This package contains the code that implements the following paper,
Renjie Chen and Ofir Weber. GPU-Accelerated Locally Injective Shape Deformation. ACM Transactions on Graphics, 36(6) (SIGGRAPH Asia 2017)
The app is built with a combination of MATLAB (for core computation), C++ code (for the UI) and mex/CUDA code (for GPU accelerated optimization).
The C++ source code for the OpenGL UI with MS Visual Studio C++ project files is in the glidviewer folder.
The mex/CUDA source code for the GPU accelerated optimization is in the cuHarmonic folder.
Precompiled binary for the UI and mex/CUDA are provided with the package.
- MS Windows (Windows 7/8/10)
- MATLAB (>2016b)
- A GLSL 3.3 compatible GPU.
- The OpenGL UI (glidviewer.exe)
- CUDA (Compute Capability > 3.5)
- Start MATLAB
- cd to the code folder
- Call glid_main.m within MATLAB. This will automatically open the main GUI, and load the rex shape
- For deformation, the p2p constraint can be edited by
- adding P2P constraints by left clicking on the shape
- moving the p2p target by dragging any p2p constraint
- removing constraints by right clicking the p2p
- GLID Deformer widget
- Energy, isometric energy for the optimization
- Solver, including mesh based AQP and SLIM, and harmonic subspace based Gradient Descent, LBFGS, Newton etc.
- #samples, number of samples on the boundary for the boundary integral approximation
- energy param, the paramter s for Exp Symmetric Dirichlet and AMIPS energies
- Reset Shape, reset the shape to its original state (identity mapping)

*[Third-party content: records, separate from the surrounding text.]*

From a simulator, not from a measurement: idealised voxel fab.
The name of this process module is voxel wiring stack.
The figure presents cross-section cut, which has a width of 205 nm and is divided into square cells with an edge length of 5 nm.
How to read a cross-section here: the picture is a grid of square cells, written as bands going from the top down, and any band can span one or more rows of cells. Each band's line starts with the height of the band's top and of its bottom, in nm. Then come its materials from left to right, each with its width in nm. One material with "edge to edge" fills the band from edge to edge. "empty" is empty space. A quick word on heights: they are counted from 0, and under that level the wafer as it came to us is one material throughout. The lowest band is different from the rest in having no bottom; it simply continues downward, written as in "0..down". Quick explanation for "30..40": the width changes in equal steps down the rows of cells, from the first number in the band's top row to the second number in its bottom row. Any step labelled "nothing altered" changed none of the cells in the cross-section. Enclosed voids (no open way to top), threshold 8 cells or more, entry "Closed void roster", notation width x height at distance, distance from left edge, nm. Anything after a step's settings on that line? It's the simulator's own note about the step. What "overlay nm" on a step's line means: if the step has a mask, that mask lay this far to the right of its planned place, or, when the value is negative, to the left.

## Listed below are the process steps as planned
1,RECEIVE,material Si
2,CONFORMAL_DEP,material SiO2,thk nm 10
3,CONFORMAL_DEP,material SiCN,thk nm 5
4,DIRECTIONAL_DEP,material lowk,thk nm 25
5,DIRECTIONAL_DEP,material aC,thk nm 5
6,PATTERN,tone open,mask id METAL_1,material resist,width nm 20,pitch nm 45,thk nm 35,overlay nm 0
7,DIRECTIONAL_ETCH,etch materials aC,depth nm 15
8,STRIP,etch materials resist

- Pause, paurse the iteration
- Clear P2P: remove all the p2p constraints.
The following libraries are needed to compile the code
- OpenGL GUI (glidviewer.exe)
- Eigen http://eigen.tuxfamily.org
- AntTweakBar http://anttweakbar.sourceforge.net
- FreeGLUT http://freeglut.sourceforge.net
- GPU-accelerated solver (cuHarmonic.mexw64)
- cub library https://nvlabs.github.io/cub/